Here is a predicament many of us frequently face: How do you make the decision to do something uncertain? How do you know whether an opportunity is real or imagined and if it is real, whether it’s worth the risk? The truth is, you can’t know in advance of trying. That’s part of the uncertainty. But you can figure out if you should try.

When Jeff Bezos came up with his idea to sell books online, it wasn’t obvious that it would work. The year was 1994, long before the dot-com boom of 1999, and most people didn’t even know about the internet—there were only two thousand websites in the world (compared with almost two billion today). Hotmail, the home of most people’s first email address, wouldn’t be founded until two years later. Bezos had a high-paying job at one of the most prestigious Wall Street investment firms, and when he pitched the idea to his boss, investment legend David Shaw, Shaw agreed about its merits but advised: “it would be a better idea for someone who didn’t already have a good job!”

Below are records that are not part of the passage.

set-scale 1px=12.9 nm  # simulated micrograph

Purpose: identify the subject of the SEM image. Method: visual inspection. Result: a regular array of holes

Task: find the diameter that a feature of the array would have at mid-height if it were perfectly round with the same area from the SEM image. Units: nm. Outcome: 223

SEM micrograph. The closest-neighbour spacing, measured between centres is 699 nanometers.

He encouraged Bezos to reflect for a while before making the leap. Bezos admits he struggled with the decision until he found what he called a regret minimization framework that made his decision “incredibly easy.” Bezos clarifies, “I knew that when I was age 80, I was not going to regret having tried . . . to participate in this thing called the internet, which I thought was going to be a big deal. I knew that if I failed, I wouldn’t regret that.” Then with emphasis in his voice, he continued, “But I knew the one thing I might regret was never having tried. I knew that would haunt me every day.”

Bezos wasn’t the first to come up with such a framework. Years earlier, researchers Amos Tversky and Daniel Kahneman argued that the one remedy to the biases introduced by maladaptive framing (i.e., framing that leads you to interpret an event in a negative way) is to ask “How will I feel in the future?” rather than “What do I want right now?”